Monday, November 08, 2010

The Seedlings of Radio

In 1924 radio was very early in it's game. Programming was eclectic to put it nicely. But it was that no-standards environment that brought out some really odd programming.  It's in a situation like that where risk is trivial, where programmers really can take chances.Strangely It was in the small town of Shenandoah Iowa where that sort of thinking built not one, but two radio stations run by seed barons.

920 KFNF-AM was founded by Henry Field, owner of the Henry Field Seed Company in 1924. They shared time with KUSD and WILL.  He hated that new "jazzy" music and started the station to sell goods, and to air old time music and hymns. He had been printing a seed catalog since 1899, and after sprinkling it with short articles, moved up to a full magazine in 1913  called "seed Sense" which published quarterly. Despite criticism, it was a moderate success. By his own accounting in 1927 he sold: 55 carloads of tires; 60 carloads of paint; 490,000 pounds of coffee; 44 carloads of field seeds; 20 carloads of dried fruit; 51,000 radio tubes; 204,000 yards of dress goods; 60,000 pairs of ladies' hose; and 21,000 suits.  More here.

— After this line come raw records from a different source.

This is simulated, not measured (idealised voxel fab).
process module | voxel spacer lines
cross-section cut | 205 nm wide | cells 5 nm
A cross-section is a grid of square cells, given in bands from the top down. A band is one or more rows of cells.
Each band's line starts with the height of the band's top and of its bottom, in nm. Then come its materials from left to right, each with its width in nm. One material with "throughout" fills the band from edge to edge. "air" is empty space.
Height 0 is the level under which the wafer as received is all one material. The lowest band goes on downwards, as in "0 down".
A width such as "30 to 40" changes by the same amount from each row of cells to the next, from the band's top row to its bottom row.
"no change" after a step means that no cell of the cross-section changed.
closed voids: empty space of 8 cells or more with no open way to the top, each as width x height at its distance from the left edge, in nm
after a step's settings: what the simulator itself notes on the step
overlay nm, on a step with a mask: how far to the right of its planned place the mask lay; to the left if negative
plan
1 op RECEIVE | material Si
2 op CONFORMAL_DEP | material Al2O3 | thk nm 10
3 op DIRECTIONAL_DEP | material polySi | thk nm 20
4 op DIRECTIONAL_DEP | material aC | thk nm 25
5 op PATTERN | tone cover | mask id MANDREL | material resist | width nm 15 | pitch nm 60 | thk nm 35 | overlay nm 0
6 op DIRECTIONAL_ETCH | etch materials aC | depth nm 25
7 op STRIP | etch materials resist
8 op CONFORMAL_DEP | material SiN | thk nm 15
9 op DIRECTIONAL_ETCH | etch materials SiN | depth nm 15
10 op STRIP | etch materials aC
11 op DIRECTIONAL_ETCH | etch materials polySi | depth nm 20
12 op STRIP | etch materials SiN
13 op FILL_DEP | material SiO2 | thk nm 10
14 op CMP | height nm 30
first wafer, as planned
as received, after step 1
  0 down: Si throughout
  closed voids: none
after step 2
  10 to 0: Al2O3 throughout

But it was not the only radio station selling seeds. The Earl May Seed Company can trace it's roots to 1915 Mr. May moved to Shenandoah, IA and connected himself to the Mount Arbor Nursery then struck out on his own. Then in 1919 he took over the old Armstrong Seedhouse. In stead of starting a radio station, Earl started a program on WOAW-AM in Omaha. It was probably the first gardening program ever aired. It was about about planting, landscaping, caring for ornamental trees, fruit trees, and flowers. At first he trekked to 590 WOAW to do the program.  Later, in 1924 he built a special studio in the May Seed Company building and through the Omaha station transmitted his programs sixty-six miles by wire.

He branched out into selling dry goods on his program: dried fruit, canned fruit, frozen fish, and citrus. Things went so well he decided to start his own radio station.On August 12,1925, operating at that time on a wave length of 252 meters with a power of five hundred watts, 960 KMA-AM broadcast its initial program. It did so well, that he began building a proper studio. It was finished in the fall of 1927, its auditorium seated one thousand people.It was called "The Cornbelt station in the Heart of the Nation."

These men had had a bit of a rivalry in business and in broadcasting of course. but over time KFNF withered and KMA thrived. KMA grew to 5,000 watts. KFNF was still only 1,000 in  the 1950s. Eventually KMA-AM became a business concern in it's own right, and a member of the NBC Blue Network and a Mutual Broadcasting affiliate. Things changed. In the 1950s KFNF was the Mutual affiliate, KMA moved on to ABC.  Earl May died in 1946, but his family took over operation of the station. KFMF was already in private hands. Today KMA's  license is held by KMA Broadcasting, which is still in the family. KFNF wasn't as lucky, it's calls changed to KYFR in 1977 a religious sat-caster, one of seven "family" stations in the Midwest.